Today, next to my morning cup of espresso, is a small opusculum, first printed, it seems, in 1949. It is a small monograph on the Centaur typeface by Bruce Rogers. My friend Chris Wakeling, an excellent English printer, sent it to me. And again, it makes me philosophize about that love of printed letterforms that I still love so much and that has been with me through all my life’s circumstances. It’s such a pleasure to look at these shapes, once so carefully drawn or engraved by hand, or more recently created digitally on a screen. And I still wonder where they came from, what it is that makes them shine so mystically for me.

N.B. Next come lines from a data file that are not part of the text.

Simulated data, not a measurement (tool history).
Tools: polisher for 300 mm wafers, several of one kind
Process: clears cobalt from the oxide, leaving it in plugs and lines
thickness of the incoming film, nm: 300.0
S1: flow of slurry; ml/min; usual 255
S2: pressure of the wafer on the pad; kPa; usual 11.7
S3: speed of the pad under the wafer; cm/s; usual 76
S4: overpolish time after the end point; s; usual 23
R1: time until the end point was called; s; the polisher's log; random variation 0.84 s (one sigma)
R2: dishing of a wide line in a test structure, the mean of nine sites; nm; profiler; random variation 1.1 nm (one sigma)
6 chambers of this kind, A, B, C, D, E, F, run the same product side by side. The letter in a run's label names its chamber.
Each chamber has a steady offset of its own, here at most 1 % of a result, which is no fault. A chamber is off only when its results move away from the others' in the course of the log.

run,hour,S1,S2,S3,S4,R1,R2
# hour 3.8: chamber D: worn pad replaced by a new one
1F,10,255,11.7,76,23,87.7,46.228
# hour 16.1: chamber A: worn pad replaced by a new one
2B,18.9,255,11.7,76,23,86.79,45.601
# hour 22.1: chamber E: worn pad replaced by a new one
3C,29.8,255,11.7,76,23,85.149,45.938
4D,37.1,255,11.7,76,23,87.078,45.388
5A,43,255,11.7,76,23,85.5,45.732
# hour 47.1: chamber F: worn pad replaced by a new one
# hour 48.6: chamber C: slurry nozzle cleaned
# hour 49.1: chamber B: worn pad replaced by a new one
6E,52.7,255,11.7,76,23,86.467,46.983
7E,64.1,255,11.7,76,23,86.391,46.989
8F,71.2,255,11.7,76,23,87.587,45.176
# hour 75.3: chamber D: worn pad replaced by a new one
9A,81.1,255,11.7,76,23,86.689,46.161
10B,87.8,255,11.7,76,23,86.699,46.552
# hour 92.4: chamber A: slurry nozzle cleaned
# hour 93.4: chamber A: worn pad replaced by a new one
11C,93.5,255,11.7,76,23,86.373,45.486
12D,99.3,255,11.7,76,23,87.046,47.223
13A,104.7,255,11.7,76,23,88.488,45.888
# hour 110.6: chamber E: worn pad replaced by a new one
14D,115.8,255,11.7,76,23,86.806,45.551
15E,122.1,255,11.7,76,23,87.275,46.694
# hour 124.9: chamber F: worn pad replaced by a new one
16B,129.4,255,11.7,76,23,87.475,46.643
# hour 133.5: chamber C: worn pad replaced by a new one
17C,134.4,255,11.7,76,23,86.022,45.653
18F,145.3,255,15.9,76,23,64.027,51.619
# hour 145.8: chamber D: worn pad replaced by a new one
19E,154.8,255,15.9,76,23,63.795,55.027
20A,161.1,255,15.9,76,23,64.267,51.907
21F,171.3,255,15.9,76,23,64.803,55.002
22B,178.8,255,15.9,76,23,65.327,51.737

It’s no longer a secret that I draw my Bézier lines inspired by the shapes, curves and lines of the female body. It is something like a game between many factors. In a book about Raffaello, the Italian Renaissance painter, I read about these influences in terms of “Naturalness”, “Terribleness” and “Sweetness” that the artists of those days struggled with, to tend to either one side or the other. And I think it’s always this that shapes our designs. On the one hand, admiration of nature: how it creates “outlines” of forms guided by an inner structure, like the curve of a leaf or, yes, the beautiful sinuous lines of a female body, conditioned in themselves by bone and muscle. On the other hand, there is also a certain will to achieve an ideal form in the sense of geometry. Our eye loves it when things become symmetrical or oval shapes become perfect circles. Because, as often said, it was this striving for perfection that pushed artists to their limits. Bones and muscles, extreme bends and perspective forms were called “Terribleness”; “Sweetness” was the opposite, that is, the willingness to refine the created forms so that they became almost artificial, self-sufficient and praising more the artists than their own origins. And finally, there was “Naturalness”, which can be described as a successful balance between these tendencies. Creating forms that show their original principles, movement, strength and organicity, but without exaggerating. A balance between brutal structure and sweetness.

We wrestle with the structure and pressure with which the pen put its forms on paper, and the will to find in their inner and outer forms something that tends to be geometric, ideal or perfect.

I have always thought that this also applies to the forms of printed letters. When we draw their outlines “artificially”, imitating a calligraphic form once written, we wrestle with the structure and pressure with which the pen put its forms on paper, and the will to find in their inner and outer forms something that tends to be geometric, ideal or perfect.

Above you can see some pictures of the process of creating Bézier curves for my font Signer, which is meant for text sizes. For inspiration, I used the beautiful photograph of Marc Lagrange on my desktop background. When I drew the curves of ‘9’, or rather corrected what I found when it was systematically derived from the very thin original shape, I especially liked the connections of the bowls. It reminded me of such shapes as we find in the movement of a shoulder, which lets us see clearly what forces are at work here to bend muscles and incline bones before they form the curves of their surface on the skin. I liked the way the lower part of the hairline enlarges before dipping into the main oval on the right side.

But at the same time, almost unconsciously, I became aware of what was happening to the inner shape, the oval enclosed in the eye of the character, the so-called counter. I tried to round it softer, to get it closer to a circle (read also the previous post why). In a word, I was getting dangerously close to the “Sweetness”. The softer and rounder our counterforms become, the more the letter as a whole loses its structure, its stability guided by inner forces. The female body itself is the perfect example of this precarious balance. So when we draw in reality, we are always struggling, once approaching one side and then perhaps returning to the original principle. Yet the human body, at least to me, is the crown of these principles. Because when we create something, we may want it to be similar to ourselves.